The high school students were in this program to teach - not to just spend a day out of class. As they gave out TCCA Field Journals to each student, there was no question in anyone's mind that the younger students were also there to learn.
And a few words about that field journal: It was assembled by the SHS students, and the first page tells all about how the TCCA was logged in the '50s and how it eventually came to be owned by the school district, and protected from development by a conservation easement administered by our good friends, the Deschutes Land Trust. The rest of the journal is made up of 12 blank pages the students could fill with notes, drawings and plant specimens - and fill them they did!
The students broke up in small groups and melded together like whipped cream on apple pie. The business-like attitude of the high school teachers was matched by the wanting-to-learn attitude of the fourth-graders.
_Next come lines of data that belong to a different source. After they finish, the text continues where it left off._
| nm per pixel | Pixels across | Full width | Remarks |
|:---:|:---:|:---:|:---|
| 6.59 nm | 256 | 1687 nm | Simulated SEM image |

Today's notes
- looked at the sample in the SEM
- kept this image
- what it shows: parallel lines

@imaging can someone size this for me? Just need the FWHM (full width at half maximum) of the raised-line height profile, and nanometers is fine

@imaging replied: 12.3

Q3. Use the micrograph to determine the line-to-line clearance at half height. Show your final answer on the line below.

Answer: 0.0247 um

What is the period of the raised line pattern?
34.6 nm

Will Stabe, SHS sophomore, guided his group into the forest and opened the discussion of our native ponderosa pine with, "Step up and get a whiff of this massive beast of a tree; it smells like vanilla ice cream." And immediately, his small group of fourth-graders followed his lead and found that, indeed, ponderosa pine trees DO smell like vanilla.
The young students learned how to identify antelope bitter brush - and the plant's scientific name, Purshia tridentata - and found out about the role of the plant in the lives of our native wildlife, especially mule deer.
Sagebrush galls - when even noticed by adults and children - are a mystery, but not to SHS sophomore Sam Garbrecht. When one of the fourth-graders asked Sam about the galls, he answered almost immediately, "Oh, those are caused by an insect laying its egg in the sagebrush stem, after which the plant grows around the injury. If you open it up you'll find a larva inside."
As the children were leaving the forest for a small exercise break in the athletic field, SES teacher Clay Warburton asked one of his students what was sticking out of her field journal.
"Oh," said 10-year-old Lizzie McCrystal, "that's a dried stem from the rare Peck's penstemon, and I learned it only grows in Oregon."
Volunteer Martha Lussenhop was along to help, and as sophomore Sam Tara was teaching the younger students how to measure trees, Martha added her knowledge of math to help the students in measuring tree height, and to measure the monetary value of trees for lumber.
Sophomore Maddie Abbajay reflected on her day with the students: "I feel the kids really learned something. Sure it was hard to teach them because they didn't know all of the plants' names and how to do a transect - but they do now."
When asked about her students' involvement, teacher Rima Givot said, "I love the community involvement - parents coming with the fourth-grade students, volunteers helping my students. But most of all, the interaction of high school students teaching fourth-graders about their local environment, and how to care for it - a month ago they had no idea what it would be like to do what they accomplished today."